Amazon.com Web Services and Library Catalogs
Over the past few years, since I wrote the original Amazon.com module for Koha, I’ve received literally hundreds of complaints, mostly from librarians, about the legality of Koha’s use of Amazon.com’s Web Services. In fact, it’s fair to say I’ve spent considerably more time responding to these questions than I did writing the original module.
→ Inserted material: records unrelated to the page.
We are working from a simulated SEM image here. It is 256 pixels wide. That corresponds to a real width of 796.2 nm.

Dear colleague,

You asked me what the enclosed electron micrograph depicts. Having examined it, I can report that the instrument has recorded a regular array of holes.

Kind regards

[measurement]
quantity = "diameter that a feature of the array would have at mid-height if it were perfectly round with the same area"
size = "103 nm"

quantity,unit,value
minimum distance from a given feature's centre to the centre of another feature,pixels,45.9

So … first of all, shocking as it may seem, Koha has the capability to use Amazon.com content in the OPAC search results and detail pages. To see this in action, feel free to visit the Athens Public Library’s OPAC:
http://search.athenscounty.lib.oh.us
It’s perfectly legal to aggregate the content in web applications such as Koha. In fact, Amazon.com expressly created the web services program so that people would write applications around it. Their business angle is no different than any other content provider — they expect to make money. The difference is that they don’t want to make the money from the people aggregating the content. Instead, they are hoping that the content will drive users to the Amazon.com website and that those users will purchase something.
If you have hesitations about this business model and don’t think your library should be involved in it, no problem, you can simply turn it off in your Koha installation and purchase similar services from other content providers with more traditional compensation methods. The Koha community is not trying to force you to use Amazon.com.
However, if, like many of the libraries that LibLime supports, you are on a tight budget, yet want to provide your patrons with this content, Amazon.com’s alternative service model gives you that ability. Here’s how it works and why it’s legal.
Let me preface this by adding that I’ve had extensive conversations with Amazon.com’s US legal department about Koha’s use of Web Services, and they have confirmed that Koha does not violate the terms of their agreement. This point is worth making: they want your library to use their content :-).
First off, a bit of background on Amazon.com’s Web Services Program. The basic idea is that Amazon provides machine-readable access to content they have for sale. That content is indexed by ISBN number, which makes it trivial to identify a relationship between an item in a library catalog and an item on Amazon.com. Web Services data includes:
- Item Jacket Cover Images;
- Item reviews by Amazon.com patrons;
- Item ratings by Amazon.com patrons;
- Professionally written item descriptions and reviews.
Koha’s Amazon module can interact with Amazon.com’s web services program in several possible ways, in accordance with the license agreement that every Web Services user must abide by:
- Koha can be configured to periodically download content en masse and locally cache the content on one of your library services and serve it to your users via the OPAC;
- Koha can download the content in real-time as a search result set or detail page is loaded.
The Web Services agreement has very specific requirements about usage and discusses both of these methods in great detail. The most relevant points to this discussion are:
- if content is cached locally, it must be updated every 24 hours;
- if you download in real-time, you can only download up to 1000 items per IP address per day;
- if you download in real-time, you cannot download more than one item per second per IP address.
- if you use their content, you must provide a link back to any Amazon.com page
Since Koha’s system supports both caching and real-time downloads of the content, based on a library’s usage patterns, they would need to determine which method or combination of methods would work best for their situation. Keep in mind that images are downloaded from the user’s browser, not from the Koha application, so the 1000 queries per day per IP address and 1 download per second rules don’t apply to the Koha server(s).
If a library didn’t want to cache data locally, yet had more than 1000 views of their detail pages, it would be very trivial to simply track the number of times that Amazon.com content was syndicated, and turn it off after the day’s cap. It would be similarly trivial to keep track of the number of queries to detail pages per second and only permit one per second; or to use javascript to download the content from the browser rather than the server.
So the bottom line is that it’s not at all difficult to use Amazon’s program without abusing it. It’s up to each library to make an informed decision about whether and how to use it.